Today I was in the middle of another project when I realized that I had just used at least 3 little workshop tricks that I should share with everyone so rather than write them down and do them later, best I do them right now while I still have the machines at still somewhat set up for them.

Watch it on Youtube:

The first 2 are on the drill press ... you could use a corded or cordless drill for the same, but if you have a drill press, this hack is better done with a bit more control on a drill press ...

Re-Drilling Larger Holes
I have been known to drill wrong hole sizes and often the holes are too small and often when trying to drill them out with a larger bit, especially a Forstner bit, the bit will often wonder, even when things seem clamped down and the result is a hole with quite ragged edges. On some things, this doesn't matter, but if you are working on some better pieces of furniture or boxes, you want to make these fixes as clean as possible. 

Re-Drilling Larger Holes

What I do is find a dowel the same size as the hole I just drilled. I want to drill the new hole larger and by cutting and inserting a dowel plug in the old hole, The new Forstner bit will have something to 'bite" into and therefore make a cleaner new hole. Now this works most of the time, but once in a while the dowel plug will not grasp the wood it is sitting in properly and it will spin as the Forstner bit is applied to it. If you are lucky enough to have got some drilling into your wood, the new hole may have made an outline that the can be re-followed and a clean hole drilled after removing the plug. The alternative is to glue the plug into the hole so it doesn't spin because a Forstner bit, in some cases will only spin that dowel plug in the hole and will not actually re-cut the hole. 

Cutting Holes in Doweling
I don't need to do this very often but cutting holes in already round doweling means you need to hold the dowel piece perfectly vertical and you need to stop it from spinning when you drive the drill bit into it. There are a couple of tricks to make this job easier, and the first one is the type of drill bit you select. I have found Forstner Bits and Brad Point Bits work well for this, but ordinary Twist Bits, even when they are sharp, can often wander inside the dowel and make slanted holes. This also depends on how the grain of the dowel runs, but most doweling that you purchase has very straight grain, so watch for that too. 

Cutting Holes in Doweling

What I like to use is a piece of scrap wood with a hole about the same size as the doweling I want to drill the hole in, then take it to my table saw or band saw and cut a slot in the wood so that I can clamp the dowel into wood and keep it from spinning. Make sure you scrap wood is flat and vertical because as you clamp it you will want to make sure it is 90 degrees to your bit so you will get a nice straight, vertical hole.  

Making Your Own Awl
I am a culprit of not always using every tool exactly that way it should be and I have been known to use flat blade screwdrivers as pry bars and the last time I did this, my near new screwdriver shaft actually broke ... yes, it did not bend, it broke.  Apparently, some new screwdriver shafts have special hardening techniques that makes the metal break - before it bends. I decided to sharpen the end of the broken screwdriver and make an Awl with it. I use an Awl very frequently and having something with a large handle, easy to find made sense ... and now this tool gets used almost daily for marking and for starting drill holes so that drill bits will not wonder when they are initially starting their drilling job. 

Making Your Own Awl 

I happened to be at a swap meet not long ago and for some reason I noticed this old, bent flat blade screwdriver, that no one seemed to want (because it was bent) so for the cost of a few pennies I bought it and brought it home with the intention of making another Awl that I can leave in another part of the workshop that is often handy to where I work sometimes ... a cheap way of making another workshop tool will live a new life for many, many more years. 

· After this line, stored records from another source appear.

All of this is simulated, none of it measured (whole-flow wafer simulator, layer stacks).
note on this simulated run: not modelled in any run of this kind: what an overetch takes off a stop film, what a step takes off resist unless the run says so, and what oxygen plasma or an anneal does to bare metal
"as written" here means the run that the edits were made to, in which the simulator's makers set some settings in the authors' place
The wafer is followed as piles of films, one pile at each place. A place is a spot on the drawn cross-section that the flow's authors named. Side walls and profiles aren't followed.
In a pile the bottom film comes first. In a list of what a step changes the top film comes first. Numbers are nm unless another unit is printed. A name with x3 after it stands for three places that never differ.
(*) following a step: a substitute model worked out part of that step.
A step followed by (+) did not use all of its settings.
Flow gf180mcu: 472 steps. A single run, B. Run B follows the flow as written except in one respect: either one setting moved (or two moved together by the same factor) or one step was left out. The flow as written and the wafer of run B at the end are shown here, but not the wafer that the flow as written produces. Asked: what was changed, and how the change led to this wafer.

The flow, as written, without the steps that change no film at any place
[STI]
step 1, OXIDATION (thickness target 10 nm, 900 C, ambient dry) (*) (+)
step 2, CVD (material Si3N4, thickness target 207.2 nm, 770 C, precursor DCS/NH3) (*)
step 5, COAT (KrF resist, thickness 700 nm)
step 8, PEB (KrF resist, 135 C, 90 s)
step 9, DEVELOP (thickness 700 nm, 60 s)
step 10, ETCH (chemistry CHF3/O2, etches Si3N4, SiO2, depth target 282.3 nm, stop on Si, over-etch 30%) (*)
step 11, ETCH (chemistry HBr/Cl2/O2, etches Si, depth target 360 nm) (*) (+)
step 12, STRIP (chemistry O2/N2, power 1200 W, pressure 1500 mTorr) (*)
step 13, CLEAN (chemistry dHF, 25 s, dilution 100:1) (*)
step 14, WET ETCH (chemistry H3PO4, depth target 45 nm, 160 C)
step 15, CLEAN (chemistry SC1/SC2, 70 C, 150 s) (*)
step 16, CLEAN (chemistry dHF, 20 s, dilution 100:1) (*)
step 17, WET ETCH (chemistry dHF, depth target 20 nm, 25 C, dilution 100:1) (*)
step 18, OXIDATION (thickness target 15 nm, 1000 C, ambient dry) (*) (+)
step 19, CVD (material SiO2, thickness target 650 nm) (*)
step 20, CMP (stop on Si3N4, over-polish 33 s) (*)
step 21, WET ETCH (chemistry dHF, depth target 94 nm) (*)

Scibribing Lines with Washers
I am always saving scraps of wood so when I am in my workshop, finding a thin piece of wood to use as a guideline for marking a line is easy ... when I am out of the workshop I am don't have access to these scraps so have to come up with other ways of marking parallel lines.   

Scibribing Lines with Washers

I always seem to have a few washers in the bottom of my tool bag and they always seem to come in handy for various jobs ... in this case, one of them was the perfect width to use for marking a line along a floorboard that needed to be trimmed. It gave me a perfectly straight line, but if you need the line to follow a specific track that might not be straight, the washer works great there too, and they come in differing widths ... a handy way of making lines straight or custom.

New Use for Magnet Retrieving Tool
I have a dropped ceiling in my workshop that for some things comes in very handy ... like for holding the remote for my dust collector. In the past, I have been using a short cord suspended from the ceiling by a magnetic hook that I can then move around from tool to tool and turn the dust collector on an off from that tool. This works great until I have to move the cord ... and that's when reaching up to grab the magnet it hooks can sometimes be barely out of reach.  

Magnet Retrieving Tool

The quick solution to this was to slightly adapt my extendable magnetic pick-up stick, by adding a small hook to the handle by epoxying in a small dowel. Now I can easily adjust the height of where I want the remote to be, and I can easily reach up to move it from place to place and of course turn my dust collector on and off in a jiffy.
This thing works amazing, wish I had thought of these years ago ... 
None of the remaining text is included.